How Isolation Impacts Identity

Anoushka TJ
2 min readMay 16, 2020

As human beings, we define ourselves based on our connections and relations with other people. Aristotle famously said, ‘“Man is by nature a social animal; an individual who is unsocial naturally and not accidentally is either beneath our notice or more than human.” Now, we all find ourselves in social isolation. This mandatory quarantine brings new experiences and frightening thoughts. During this uncertain time when many are confined to their houses, people will be finding their identities and daily lives undergoing change. Identity is usually defined socially, but when standing alone without any of their usual contexts, humans find themselves vulnerable, stripped of their comforting props. Under the present conditions of isolation, people are likely to find their sense of themselves shifting in ways which can be painful, yet which might also have positive elements; the ways in which we approach this problem will play a part helping or hindering these transformations of identity. Everything about life is changing for people all across the world, from India to South Africa.

Isolation can mean family roles are changing as individual members within a family need to take on a lot, being without usual contexts and external help, or perhaps becoming more regressive. Drawing on my own family as a personal example, my mother, a 47-year-old full-time working woman, believes her ‘identity as a carer is quite central now’ as she must ‘look after the house, family, dog and children’. This adds new pressure and puts more emphasis on her role as a mother and wife as in addition to a worker. She stresses the concern that this is ‘unpaid care work’ and she has added responsibility due to the regular domestic carers, such as cleaners, who are now unable to come. My mother’s priorities are shifting, meaning who she is as a person is changing. Many working mothers are feeling their identities are changing in isolation as they are forced to take on more tasks at home, especially with the added pressure of their children being home 24/7, while still juggling their jobs.

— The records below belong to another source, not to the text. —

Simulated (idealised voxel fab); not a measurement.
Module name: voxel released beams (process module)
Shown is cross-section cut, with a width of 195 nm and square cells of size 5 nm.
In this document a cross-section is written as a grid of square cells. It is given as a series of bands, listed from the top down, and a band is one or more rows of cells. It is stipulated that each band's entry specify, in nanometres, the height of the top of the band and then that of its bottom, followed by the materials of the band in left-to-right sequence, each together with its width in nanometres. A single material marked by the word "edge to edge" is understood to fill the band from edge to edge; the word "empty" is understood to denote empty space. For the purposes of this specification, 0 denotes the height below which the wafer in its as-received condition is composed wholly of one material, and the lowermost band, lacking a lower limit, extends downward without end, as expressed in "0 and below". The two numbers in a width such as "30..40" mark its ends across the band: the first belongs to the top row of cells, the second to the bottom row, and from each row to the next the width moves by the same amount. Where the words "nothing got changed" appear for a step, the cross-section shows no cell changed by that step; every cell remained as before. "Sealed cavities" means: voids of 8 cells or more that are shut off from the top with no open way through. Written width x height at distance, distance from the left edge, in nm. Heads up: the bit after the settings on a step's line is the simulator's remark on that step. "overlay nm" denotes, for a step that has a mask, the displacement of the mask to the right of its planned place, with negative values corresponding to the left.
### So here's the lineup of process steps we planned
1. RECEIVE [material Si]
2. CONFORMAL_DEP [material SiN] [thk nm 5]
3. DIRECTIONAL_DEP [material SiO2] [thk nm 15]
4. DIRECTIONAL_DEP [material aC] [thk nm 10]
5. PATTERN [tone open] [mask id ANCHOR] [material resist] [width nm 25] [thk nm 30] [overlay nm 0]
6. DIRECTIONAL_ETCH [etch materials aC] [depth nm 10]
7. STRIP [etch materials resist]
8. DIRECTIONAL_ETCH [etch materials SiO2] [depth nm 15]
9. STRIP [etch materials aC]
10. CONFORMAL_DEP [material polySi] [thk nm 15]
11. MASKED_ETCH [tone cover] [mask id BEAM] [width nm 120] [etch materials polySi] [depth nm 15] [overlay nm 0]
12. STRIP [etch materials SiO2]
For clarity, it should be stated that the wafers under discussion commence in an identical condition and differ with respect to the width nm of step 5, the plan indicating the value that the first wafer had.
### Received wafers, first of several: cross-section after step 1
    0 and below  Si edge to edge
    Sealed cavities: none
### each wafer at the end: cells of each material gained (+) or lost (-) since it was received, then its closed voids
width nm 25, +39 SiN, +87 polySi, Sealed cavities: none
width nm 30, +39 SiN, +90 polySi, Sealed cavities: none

As a GCSE student in the United Kingdom, I feel my identity and life has greatly changed. My exams were cancelled. Everything I was working for in the past two years has disappeared. Everything I was looking forward to has been taken away. Everything about my day-to-day life is different. I used to walk to school with my friends. Then, go to all my classes and eat lunch in the canteen. After this, I would walk home again, do some homework, watch TV and start the whole day again the next day. I found myself basing my identity on what my favourite classes were, who my friends were and what choices and actions I made throughout my day. Now, without these comfortable contexts and sense of routine, I feel as if the legs are being taken away from under me. My makeup is being wiped off my face and I am left with a bare, stripped-down, new identity. Aristotle said, ‘We are what we repeatedly do.’ Without my routine and repetition, who am I?